He’s also announced a change of thinking when it comes to the Boring Company, the side-project he started behind SpaceX headquarters in Southern California. A video released in April 2017 at the TED Conference in Vancouver, shows a red Tesla sedan shooting through underground tunnels. That car has been replaced, in a video released Friday:

The switch to a futuristic-looking bus was explained like this: “If someone can’t afford a car, they should go first.”

Here are his full comments, originally posted on his Twitter account:

Adjusting The Boring Company plan: all tunnels & Hyperloop will prioritize pedestrians & cyclists over cars. Will still transport cars, but only after all personalized mass transit needs are met. It’s a matter of courtesy & fairness. If someone can’t afford a car, they should go first. [Boring Company] urban loop system would have thousands of small stations the size of a single parking space that take you very close to your destination & blend seamlessly into the fabric of a city, rather than a small number of big stations like a subway.

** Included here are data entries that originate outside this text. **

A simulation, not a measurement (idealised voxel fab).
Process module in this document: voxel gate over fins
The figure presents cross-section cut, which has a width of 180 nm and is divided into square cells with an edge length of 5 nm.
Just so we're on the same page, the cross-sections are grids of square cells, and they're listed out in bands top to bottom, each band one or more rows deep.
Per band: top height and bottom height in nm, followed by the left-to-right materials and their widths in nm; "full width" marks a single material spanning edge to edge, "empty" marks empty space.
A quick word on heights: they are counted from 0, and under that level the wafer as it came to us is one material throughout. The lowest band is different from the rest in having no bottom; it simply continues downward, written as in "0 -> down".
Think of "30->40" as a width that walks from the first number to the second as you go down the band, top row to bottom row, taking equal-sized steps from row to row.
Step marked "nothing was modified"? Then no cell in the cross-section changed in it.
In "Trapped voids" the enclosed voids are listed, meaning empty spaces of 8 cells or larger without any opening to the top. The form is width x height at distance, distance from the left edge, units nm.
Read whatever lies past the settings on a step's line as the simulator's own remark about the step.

The joke that Musk is a super villain comes from his future-focused endeavors about super-smart AI, rockets to Mars, self-driving cars, and brain-to-computer interfaces, as this video so clearly points out:

But the real danger with Musk, say his critics, is that he’s a billionaire who only makes products that will help other very rich people. The move to prioritize mass transit for the Boring Company — a concept that may never actually go anywhere — is at least a signal that he’s actually doing something to help society as a whole.

It’s not like Musk has shifted his thinking recently, but he appears to be doing better job of publicly speaking about his motivation. The Tesla Model 3 — the electric car that starts at $35,000 — is his car company’s least-expensive vehicle and was in his “The Secret Tesla Motors Master Plan” published back in 2006 (emphasis ours):

Build sports car
Use that money to build an affordable car
Use that money to build an even more affordable car
While doing above, also provide zero emission electric power generation options

With Musk’s endeavors becoming increasingly more ambitious, it’s likely that the “super villain” joke will stick around; not that he’s missing any of his public-facing speaking opportunities to remind people of his thinking. Here’s Musk on Saturday at South By Southwest, during a different speaking event:

There are a lot of negative things in the world, there are a lot of terrible things happening all over the world, all the time. There are lots of problems that need to get solved; there’s lots of things that are miserable and kind of get you down.
But life cannot just be about solving one miserable problem after another. That can’t be the only thing. There need to be things that inspire you, that make you glad to wake up in the morning and be part of humanity. That’s why we did this.
There’s a guy called [Konstantin Tsiolkovsky], one of the early Russian rocket scientists. [He had] a great saying, “Earth is the cradle of humanity, you cannot stay in the cradle forever. It is time to go forth, become a star-faring civilization, be out there among the stars, expand the scope and scale of human consciousness.
I find that incredibly exciting. That makes me glad to be alive. I hope you feel the same way.

Musk then showed a video by Westworld creators Lisa Joy and Jonathan Nolan, meant to inspire humans to keep working collectively to take civilization off-Earth.

The digs at Musk — he’s half-brilliant, half-hype man, he only makes technology for rich people, he doesn’t treat his Tesla workers fairly — all have some truth to them, which is why they persist and probably sting. But Musk is not a super-villain — probably.